NFL 1st Round: Sunday Previews
Sunday’s NFL 1st round games feature the #4 vs. #5 matchup in both conferences, so where the winners advance will depend on who won Saturday (see the Notebook preview of those games for explanation). It’s Atlanta-NY Giants and Pittsburgh-Denver today. Here’s a look at both…
Atlanta-NY Giants (1 PM ET, Fox): Both teams excel at getting the ball to their wideouts. New York’s Victor Cruz has made electrifying plays the last two weeks in must-win spots against the Jets and Cowboys, but he’s been outstanding all year long, in compiling over 1,600 yards receiving. On the opposite flank, Eli Manning can target Hakeem Nicks. When Atlanta has the ball, Matt Ryan can look for Roddy White. While White hasn’t been as good as he was a year ago, he’s had some good games in recent weeks and in any one-game shot is a potential game-breaker. The other receiver is rookie Julio Jones, who’s fulfilled every hope Atlanta had when they drafted him to take pressure off White. Thus, if we assume that this phase of the game is a wash, it will be strengths/weaknesses further down the ladder that determine who advances. Some factors to consider…

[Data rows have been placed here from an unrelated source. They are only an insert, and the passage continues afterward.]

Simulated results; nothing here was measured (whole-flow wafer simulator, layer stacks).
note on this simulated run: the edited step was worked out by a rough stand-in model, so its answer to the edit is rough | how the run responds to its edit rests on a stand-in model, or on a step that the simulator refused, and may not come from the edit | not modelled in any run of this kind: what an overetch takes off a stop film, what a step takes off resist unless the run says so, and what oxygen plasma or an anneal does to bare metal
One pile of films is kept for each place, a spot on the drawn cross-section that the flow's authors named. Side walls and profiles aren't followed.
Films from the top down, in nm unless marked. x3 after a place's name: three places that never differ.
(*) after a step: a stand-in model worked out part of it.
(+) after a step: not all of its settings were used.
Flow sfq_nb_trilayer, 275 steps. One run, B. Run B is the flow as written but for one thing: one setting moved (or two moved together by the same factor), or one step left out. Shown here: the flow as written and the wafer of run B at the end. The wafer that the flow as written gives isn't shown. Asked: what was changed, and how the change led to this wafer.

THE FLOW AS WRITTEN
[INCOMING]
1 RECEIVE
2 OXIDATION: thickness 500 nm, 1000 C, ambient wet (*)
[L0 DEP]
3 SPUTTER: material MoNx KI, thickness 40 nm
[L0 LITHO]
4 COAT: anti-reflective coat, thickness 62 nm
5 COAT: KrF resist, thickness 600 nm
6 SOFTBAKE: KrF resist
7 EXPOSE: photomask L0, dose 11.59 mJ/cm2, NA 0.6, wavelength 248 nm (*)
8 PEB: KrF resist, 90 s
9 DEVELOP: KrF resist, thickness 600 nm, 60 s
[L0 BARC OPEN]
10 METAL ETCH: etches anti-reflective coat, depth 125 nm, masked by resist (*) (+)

*If you haven’t followed the Giants closely since their Super Bowl run four years ago, you might be unaware that the once-proud running game is now the worst in the NFL at yards-per-carry. Atlanta’s rush defense is pretty good, so there’s going to be a lot of pressure on Manning. And for our interesting stat of the day, the Giants have never won a home playoff game with Eli—that Super Bowl run came all on the road, they lost in 2005 to Carolina, in 2008 to Philadelphia and haven’t been back since. Add to that some concern about Manning’s ability to throw the ball in the swirling winds in January and there’s a feeling that this might not be a coincidence. Score a factor in Atlanta’s favor.
*If Ryan and Manning are both on, then a few key sacks will be critical in stealing a possession here and there. Each team has one good defensive end and another potential sleeping giant, but the Giants have a decided edge in each spot. Jason Pierre-Paul has had a much better year than John Abraham, and on the flip side Justin Tuck is more likely than Ray Edwards to have a breakout game. As far as pass protection goes, it’s a wash, with both offensive lines being good. Score one for the G-Men.
*While neither team has run the ball well, with Atlanta that’s often by choice, as they get away from Michael Turner. I didn’t say it was a good choice, just that was a choice. If Mike Smith and his offensive staff make better choices on Sunday, Turner has a chance of controlling the tempo and giving Atlanta a big edge.
*If it comes down to turnovers, the Giant defensive backs play the ball better than the Falcons do. Corey Webster and Aaron Ross are more likely to steal an interception or two on the corners, then are Brent Grimes and Dunta Robinson.
If this is looking like a dead-even game to you, it’s sure looking that way to me. One school of thought says to take the Giants as the home team and one with some experience winning playoff games. The other side says as long as Atlanta doesn’t get too cute and keeps Turner actively involved in the offense, the Falcons will win. I’m going with the latter. 31-24 Atlanta.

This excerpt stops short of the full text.